I never realized it until I was staring at the ceiling, wondering why it ended. Again. My friends constantly said the old “you deserve better” line to me after I casually told them the old guy I was talking to was no longer a thing. A part of me thought that I didn’t need better, that’s not why I spent countless hours having pointless conversations with these boys. I wasn’t expecting anything to come of it. Each boy made it easier to distance myself from my feelings.
I’m not a great conversationalist when I don’t want to be. When it came to guys, I didn’t ask what their favourite songs were, I didn’t ask about the last time they cried, or if they had any siblings. Honestly, I didn’t care, and it’s not like they were asking me any personal questions either. See, I didn’t ask the get-to-know-you questions because I didn’t want to know any of these guys. I knew I’d realistically only be talking to them for a few weeks, maybe a month, at most.
These boys knew every curve of my body, and somehow didn’t know my eye colour. I guess it’s hard to tell when the lights are off. They knew the way my body arched, but not how my teeth clenched when I got really mad.
I didn’t like to get comfortable or stay in one place too long. I didn’t like to be vulnerable, mostly because I knew these guys had an expiration date that was fast approaching. Going after bad boys that treated me like shit after a while was easy. My expectations were so low that it were nearly impossible to be disappointed.
I learned to expect the longer time span between the shorter messages. I accepted the 12 am texts asking me to come over. It became routine to act like strangers in public, but behind closed doors be something different.
The thing I almost admired about these boys was their ability to make me feel so worthless and needed all at the same time. I guess I was just happy with the attention. Bad boys were my distraction, so I guess we were both using each other. I was another story for them to tell their buddies over beers, and I’d do the same with my friends.
But then I think about it at night and wonder why I even gave them the time of day. It’s easy to talk about a guy and act like it was just another Friday night when I was with friends. I never admitted that I would always wake before the sun did, feeling so worthless inside. Nothing is more true than when Ren said in Footloose, “the sweat is gonna dry and you’re still gonna feel like shit.”

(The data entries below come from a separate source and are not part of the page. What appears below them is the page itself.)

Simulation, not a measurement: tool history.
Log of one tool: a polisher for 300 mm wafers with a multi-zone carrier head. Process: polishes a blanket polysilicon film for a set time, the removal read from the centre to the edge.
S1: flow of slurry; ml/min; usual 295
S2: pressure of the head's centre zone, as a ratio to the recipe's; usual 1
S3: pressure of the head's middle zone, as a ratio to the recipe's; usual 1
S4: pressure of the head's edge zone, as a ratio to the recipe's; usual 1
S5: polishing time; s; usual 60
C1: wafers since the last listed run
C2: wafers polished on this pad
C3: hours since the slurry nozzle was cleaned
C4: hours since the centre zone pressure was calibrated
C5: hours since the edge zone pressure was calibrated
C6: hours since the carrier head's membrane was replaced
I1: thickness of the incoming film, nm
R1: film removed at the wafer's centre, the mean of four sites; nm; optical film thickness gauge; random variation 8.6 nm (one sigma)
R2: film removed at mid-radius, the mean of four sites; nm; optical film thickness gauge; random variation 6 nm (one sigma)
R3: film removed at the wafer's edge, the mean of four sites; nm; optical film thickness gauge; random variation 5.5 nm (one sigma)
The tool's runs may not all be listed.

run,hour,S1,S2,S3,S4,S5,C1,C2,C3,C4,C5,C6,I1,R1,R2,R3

If I have taken anything away from the scumbags I have talked to in the past, it’s that I actually do want some of that fairytale nonsense I always complain about. It’s nice to have your hand held in public, the comfort that you get when his fingers trace along yours. I wouldn’t mind having some consistency and be able to wake up beside the same person I tumbled into bed with the night before.
At the end of the day, I’m thankful that I realized it’s okay to embrace intimacy. Being intimate with someone isn’t about being physically naked, it’s about emotional transparency. I have realized that I am getting too old and value myself too much to continue wasting time on temporary people.